Distributed File Systems
Last updated
Last updated
Distributed filesystems are like distributed storage facilities. It should provide features like
Access via well-defined interface
Focus on consistent state across nodes
Offer a mixture of distribution models if needed
Underneath a file virtual file system interface, the operating system can hide the fact that there isn't even a local physical storage on a particular machine where the files are stored.
But instead, everything is maintained on a remote machine, or on a remote file system that is being accessed over the network.
Client/server on different machines
File server distributed on multiple machines which support replication and high availability
Replicated or
Partitioned
Files stored on and served from all machines (peer-to-peer network like BitTorrent)
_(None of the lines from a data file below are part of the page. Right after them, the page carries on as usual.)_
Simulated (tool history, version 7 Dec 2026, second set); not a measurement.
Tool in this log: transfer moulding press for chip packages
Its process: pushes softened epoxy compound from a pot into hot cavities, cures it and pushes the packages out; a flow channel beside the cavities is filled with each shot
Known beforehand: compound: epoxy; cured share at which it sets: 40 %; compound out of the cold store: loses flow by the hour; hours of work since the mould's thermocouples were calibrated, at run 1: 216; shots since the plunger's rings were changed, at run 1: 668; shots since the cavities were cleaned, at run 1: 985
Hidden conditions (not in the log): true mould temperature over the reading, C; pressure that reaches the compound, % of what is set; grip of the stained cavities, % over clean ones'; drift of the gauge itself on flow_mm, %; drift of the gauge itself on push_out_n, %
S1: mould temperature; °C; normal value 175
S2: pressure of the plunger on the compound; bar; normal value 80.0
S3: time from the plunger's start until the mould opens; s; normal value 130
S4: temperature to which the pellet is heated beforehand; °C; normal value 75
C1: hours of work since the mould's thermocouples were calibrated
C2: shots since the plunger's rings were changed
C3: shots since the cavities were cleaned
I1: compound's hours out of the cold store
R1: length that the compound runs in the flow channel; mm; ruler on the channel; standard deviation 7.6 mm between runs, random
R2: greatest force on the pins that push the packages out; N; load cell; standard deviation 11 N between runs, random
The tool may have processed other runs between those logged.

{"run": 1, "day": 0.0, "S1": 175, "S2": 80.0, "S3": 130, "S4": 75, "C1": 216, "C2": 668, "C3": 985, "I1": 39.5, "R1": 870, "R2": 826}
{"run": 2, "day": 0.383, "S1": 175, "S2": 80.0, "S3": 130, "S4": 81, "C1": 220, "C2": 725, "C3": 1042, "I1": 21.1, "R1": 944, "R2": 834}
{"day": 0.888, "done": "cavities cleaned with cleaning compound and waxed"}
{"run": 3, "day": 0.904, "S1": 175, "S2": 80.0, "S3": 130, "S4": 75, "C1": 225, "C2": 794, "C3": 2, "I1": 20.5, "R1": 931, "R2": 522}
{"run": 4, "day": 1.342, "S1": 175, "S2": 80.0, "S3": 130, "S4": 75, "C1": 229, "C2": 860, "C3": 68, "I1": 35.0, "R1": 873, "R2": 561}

Let's talk about few extreme cases, for small distributed system with clients and one server.
Extreme 1: Upload/download for every access
File is moved to client entirely. Client will access and modify the file. When client is done, file is returned to server.
(+) Local write/read are on client machine, fast for making updates.
(-) Extremely slow for synchronization even for small access.
(-) Server gives up control entirely.
Extreme 2: True remote file access
File stays on server but every access to file is done remotely, client makes request to server for read and write.
(+) File access is centralized, easy to reason about consistency.
(-) Every file operation is costly via network.
(-) Limits server availability.
Allow clients to store parts of file locally (blocks.)
(+) Low latency on file operations, reduce server load
Force clients to interact with server frequently.
(+) Server has insights into what clients are doing.
(+) Server has control into which accesses can be permitted, easier to maintain consistency
(-) Server becomes more complex, requires different file sharing semantics.
File server can be either stateful or stateless.
Stateless file server cannot support practical model.
(-) Cannot support caching and consistency management
(-) Every request self-contained, more bits transferred
(+) No resources are used on server side
(+) On failure, just restart
Stateful file server is needed for practical model to track what is cached/accessed.
(+) Support locking, caching, incremental operations
(-) On failure, need to perform checkpointing and recovery mechanisms
(-) Overheads to maintain state and consistency
Locally, clients maintain portion of state, e.g. file blocks. Locally, clients perform operations on cached state (e.g. open/read/write.) However, it requires coherence mechanisms.
The question is when to trigger the coherence mechanisms? DFS tends to trigger on demand or periodically when clients submit changes to a file.
For Unix-based single machine (Unix Semanitcs), every write is visible immediately because each process writes to a cache buffer before the buffer is flushed to disk. However, this may not be true for distributed file system when there are multiple machines involved.
Write back on
close()
Whenever a file is closed, the client writes back the server all of the changes that it has applied to that file in its cache.
Update on
open()
Whenever a client needs to open a file, it doesn't use the cache contents, instead, goes and checks with the file server whether or not there is more cent version of that file.
The time between open()
and close()
is called a session. Although the session semantics is really easy to reason about. They are not really good for situations wehn clients want to concurrently share a file, write to it, and see each other's updates.
If a session is held too long, it may cause a huge inconsistency in the system. It's reasonable to introduce some periodic updates to keep the system in sync.
Client should write back periodically to the server for any changes it has applied to cache.
Clients would have a lease on a cache data, which specifies how long they can use the cached
data before the data need to be returned back to the server.
Server invalidates periodically and sets a time bound on inconsistency.
Each machine holds all files.
(+) Easier to load balance, offer high availability for read and fault tolerance
(-) Writes become more complicated
Either synchronously write to all (slow)
Or write to one and then propagate to all others (inconsistent)
(-) Replicas must be reconcilied periodically using voting
Each machine has a subset of files.
(+) Greater scalability for size of filesystem and availability
(+) Single file write is simpler, less synchronization needed
(-) On failure, some portion of data will be lost
(-) Load balancing is more difficult, cannot perform naive round robin
However, two techniques can be combined depending on usage.